Restricted Application added subscribers: Masumrezarock100, Aklapper. · View Herald Transcript
phuedx triaged this task as Medium priority.Nov 15 2023, 3:16 PM
phuedx removed a subscriber: jlinehan.

Dang, I wish there was a way to set a seed in JS.

Okay, so there are a few components being tested here:

  • A session ID can be generated (by this algorithm) and accessed
  • That session ID can be turned into a number between 0 and 1 by normalizeId() (which is just parseInt( id.slice( 0, 8 ), 16 ) / UINT32_MAX and has been confirmed to have the desired properties)
  • We can do a basic inequality check against the rate
  • If we repeat this process multiple times hopefully not all are in/out of sample

I'm wondering if this unit test has much value and should be removed. (Gasp!)

The alternative would be to use statistics since this is a stochastic process. We could implement a confidence interval-based solution (happy to elaborate on that if needed) but it would be VERY computationally expensive – essentially requiring 20K session resets per run.

From @phuedx on Slack:

I wonder how valuable a test it is. Perhaps we could break it out into a couple of unit tests with stubs for the session ID generator and an (expensive?) test that tests it end-to-end that can be run manually?

Yeah, it's not a valuable test as-is. I also was thinking of providing some session IDs that we know to be:

  • in-sample at 50%
  • out-of-sample at 50%
  • in-sample at 1% and double checking that the same ID is also in-sample at 5%, 10%, 50% (I have previously verified that the algorithm behaves in a way that this property is satisfied)

Because yeah, and end-to-end test tests:

  • ID generation algorithm produces an ID that has the properties we desire / behaves in the way that we intend
  • ID processing algorithm works with the generated ID in the way we desire/intend

And the properties/behavior we want to test something that we need a lot of simulated sessions per run and a lot of simulated runs to verify. Do we have that option? To have tests that aren't run by CI, only manually?

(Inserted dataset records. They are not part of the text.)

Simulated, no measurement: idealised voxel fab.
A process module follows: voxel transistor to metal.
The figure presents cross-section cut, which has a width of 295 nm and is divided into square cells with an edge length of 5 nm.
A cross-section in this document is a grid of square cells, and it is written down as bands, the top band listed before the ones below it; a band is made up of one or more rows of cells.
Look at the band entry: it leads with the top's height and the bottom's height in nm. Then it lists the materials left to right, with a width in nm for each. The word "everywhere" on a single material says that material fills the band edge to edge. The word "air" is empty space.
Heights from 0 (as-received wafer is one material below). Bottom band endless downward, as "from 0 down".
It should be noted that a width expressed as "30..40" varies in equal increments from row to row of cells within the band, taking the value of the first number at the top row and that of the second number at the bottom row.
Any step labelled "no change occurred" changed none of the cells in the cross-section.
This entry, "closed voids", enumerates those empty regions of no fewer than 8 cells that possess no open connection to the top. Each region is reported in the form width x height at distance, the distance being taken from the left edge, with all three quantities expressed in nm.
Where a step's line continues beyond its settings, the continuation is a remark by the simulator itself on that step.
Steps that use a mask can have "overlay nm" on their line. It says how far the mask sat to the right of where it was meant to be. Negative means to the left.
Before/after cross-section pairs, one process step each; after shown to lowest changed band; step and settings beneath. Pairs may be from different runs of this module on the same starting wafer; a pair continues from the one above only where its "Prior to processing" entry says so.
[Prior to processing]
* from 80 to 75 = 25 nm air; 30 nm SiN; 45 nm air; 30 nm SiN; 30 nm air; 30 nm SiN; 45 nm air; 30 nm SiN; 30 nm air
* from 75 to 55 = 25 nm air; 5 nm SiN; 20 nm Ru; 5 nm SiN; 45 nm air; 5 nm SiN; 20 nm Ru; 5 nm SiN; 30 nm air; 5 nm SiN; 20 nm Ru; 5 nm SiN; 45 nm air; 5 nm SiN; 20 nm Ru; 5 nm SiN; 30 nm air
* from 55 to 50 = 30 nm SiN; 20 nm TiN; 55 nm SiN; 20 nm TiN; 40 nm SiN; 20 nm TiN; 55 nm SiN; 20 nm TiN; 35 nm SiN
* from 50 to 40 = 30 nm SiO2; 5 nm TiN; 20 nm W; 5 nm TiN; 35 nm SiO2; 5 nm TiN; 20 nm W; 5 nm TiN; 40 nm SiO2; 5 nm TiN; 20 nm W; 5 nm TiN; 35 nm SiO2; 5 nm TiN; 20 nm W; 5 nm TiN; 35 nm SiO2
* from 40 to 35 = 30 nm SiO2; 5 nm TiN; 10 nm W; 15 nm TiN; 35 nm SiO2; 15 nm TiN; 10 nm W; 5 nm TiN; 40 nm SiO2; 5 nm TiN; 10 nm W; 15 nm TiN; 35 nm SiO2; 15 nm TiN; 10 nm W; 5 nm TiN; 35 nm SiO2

Do we have that option? To have tests that aren't run by CI, only manually?

We do! We can write a QUnit test in its own file and mark it as skipped. If we want to run it, then we remove the mark, e.g.

QUnit.test.skip( 'mw.user.generateUserSessionID(): ...', ( assert ) => {
} );

// And if want to run it...

QUnit.test( 'mw.user.generateUserSessionID(): ...', ( assert ) => {
} );

Alternatively, we can write a test in Node to be run via the CLI.

Awesome! Okay, when I played around originally to get a sense of how expensive of a procedure it might need to be I generated random numbers, obtained proportions "in-sample", calculated confidence intervals, and checked how many contain the true proportion. I just thought of a much less expensive procedure that might actually be feasible in a CI setup! (Although it might still be expensive enough to make manual.)

Properties/behavior we care about:

  1. If a session is in-sample at 1% rate, it should be in-sample at 5%, 10%, 25%, etc.
  2. If rate is p, approx p of all sessions would be in-sample. This won't be exact but the more sessions there are (n → ∞), the sample proportion → p
  • Generate N session IDs (e.g. N=1000)
  • Convert them to decimals via normalizeId, yielding N numbers between 0 and 1
    • Because our algorithm uses <, property #1 will always hold.
    • Now we just need to worry about property #2
  • We don't actually need to test if ~10% of sessions are determined to be in sample when sample rate is 0.1, etc. – INSTEAD we just need to verify that the distribution of those N numbers (obtained from "normalizing" the randomly generated session IDs) is approximately Uniform(0,1).

We can use https://commons.apache.org/proper/commons-math/javadocs/api-3.6.1/org/apache/commons/math3/stat/inference/KolmogorovSmirnovTest.html in the Java implementation

We can create our own in the Swift implementation and use SciPy's implementation (or the aforementioned Java or the JS versions) for reference.

Properties/behavior we care about:

  1. If a session is in-sample at 1% rate, it should be in-sample at 5%, 10%, 25%, etc.

This isn't tested in either the JS nor the Java Metrics Platform Client. I'll create a task.

  1. If rate is p, approx p of all sessions would be in-sample. This won't be exact but the more sessions there are (n → ∞), the sample proportion → p
  • Generate N session IDs (e.g. N=1000)
  • Convert them to decimals via normalizeId, yielding N numbers between 0 and 1
    • Because our algorithm uses <, property #1 will always hold.
    • Now we just need to worry about property #2
  • We don't actually need to test if ~10% of sessions are determined to be in sample when sample rate is 0.1, etc. – INSTEAD we just need to verify that the distribution of those N numbers (obtained from "normalizing" the randomly generated session IDs) is approximately Uniform(0,1).

We can use https://commons.apache.org/proper/commons-math/javadocs/api-3.6.1/org/apache/commons/math3/stat/inference/KolmogorovSmirnovTest.html in the Java implementation

We can create our own in the Swift implementation and use SciPy's implementation (or the aforementioned Java or the JS versions) for reference.

I'll create a task (maybe an epic with a subtask per implementation for this). For the JS implementation, we should also be wary of the execution environment, i.e. we should have a test for Node and a test that can be run in a browser.

Once these tasks are Done™, then we can remove this test.

phuedx claimed this task.

AIUI this is Done™ so I'm being bold and closing this task as Resolved.

The JS-specific subtasks of T355052: [EPIC] Increase coverage of sampling tests are Done™ and supersede the original test. The original test was deleted in rEEVL801d4b553c81: Integrate mediawiki/libs/metrics-platform.